Granular Audio Synthesis (opens in new tab)

(blog.demofox.org)

153 pointsunsatchmo8y ago33 comments

33 comments

24 comments · 9 top-level

jeffreyrogers8y ago· 4 in thread

This is pretty neat. One frustrating thing I found while doing some audio programming recently is how hard it was working with different audio formats. Most of the libraries I found for doing so were GPL or required a commercial license.

Atrix2568y ago

Does this source code help you much with that? It only deals with wave files but can read / write 8, 16, 24 or 32 bit wave files, at whatever sample rate, with however many channels.

I really wish someone would make a header only C++ audio library, that would be soooo nice.

jeffreyrogers8y ago

Wave files are pretty easy to deal with because the format is simple and the data isn't usually compressed. It's all the other formats that make this hard. Actually, it's probably not that hard, but parsing file formats isn't really a fun programming task (for me at least).

radarsat18y ago

libsndfile is LGPL

jeffreyrogers8y ago

Thanks. I actually came across libsndfile, but for some reason thought it was GPL instead of LGPL. Ideally there'd be a BSD licensed library, but LGPL is usable.

recentdarkness8y ago· 4 in thread

Title should be “Granular Audio Synthesis”

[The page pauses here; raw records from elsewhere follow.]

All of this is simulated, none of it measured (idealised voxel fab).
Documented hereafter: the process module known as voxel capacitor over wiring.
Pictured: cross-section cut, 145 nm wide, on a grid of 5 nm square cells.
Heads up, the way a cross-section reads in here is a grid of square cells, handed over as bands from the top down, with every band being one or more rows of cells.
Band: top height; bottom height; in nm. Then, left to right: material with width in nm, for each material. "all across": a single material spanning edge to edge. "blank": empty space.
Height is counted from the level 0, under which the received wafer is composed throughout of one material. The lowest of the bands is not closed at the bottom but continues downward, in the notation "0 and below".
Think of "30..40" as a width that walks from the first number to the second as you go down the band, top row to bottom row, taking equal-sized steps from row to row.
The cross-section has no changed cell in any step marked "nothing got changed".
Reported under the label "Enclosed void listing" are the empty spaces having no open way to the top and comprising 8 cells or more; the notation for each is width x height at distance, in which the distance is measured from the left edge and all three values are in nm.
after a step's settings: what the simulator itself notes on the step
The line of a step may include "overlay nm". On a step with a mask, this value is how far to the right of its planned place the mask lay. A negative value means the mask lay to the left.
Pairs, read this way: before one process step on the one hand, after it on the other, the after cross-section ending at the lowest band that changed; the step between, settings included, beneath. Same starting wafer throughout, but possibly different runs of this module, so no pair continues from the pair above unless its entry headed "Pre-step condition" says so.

Couldn’t find anything about C++ in that article on a quick scan - feel free to correct me

FraKtus8y ago

It's here https://github.com/Atrix256/GranularSynth. But unfortunately it does not go very deep into the detail, and there is no real motivation on why C++ would be cool to do that processing...

Atrix2568y ago

I'm the author and didn't make this post on yc, but yes, the implementation is in 680 lines of standalone c++

The point of the article isn't about c++ or why it's a good language for doing this sort of thing, but I'm a real time graphics and game engine programmer, so it's my language of choice.

2 more replies

iammyIP8y ago

Because this kind of processing needs to run fast, almost all resources and tutorials are in c/cpp, and security is not a concern.

sctb8y ago

We're reverted the submitted title of “Granular Synthesis in C++” to that of the article.

luk328y ago· 3 in thread

How does granular analysis differ from pcm representation, Fournier transformation and sampling? Or is it a different name for the same thing. I think it's natural to whoever worked with sound on a Pc.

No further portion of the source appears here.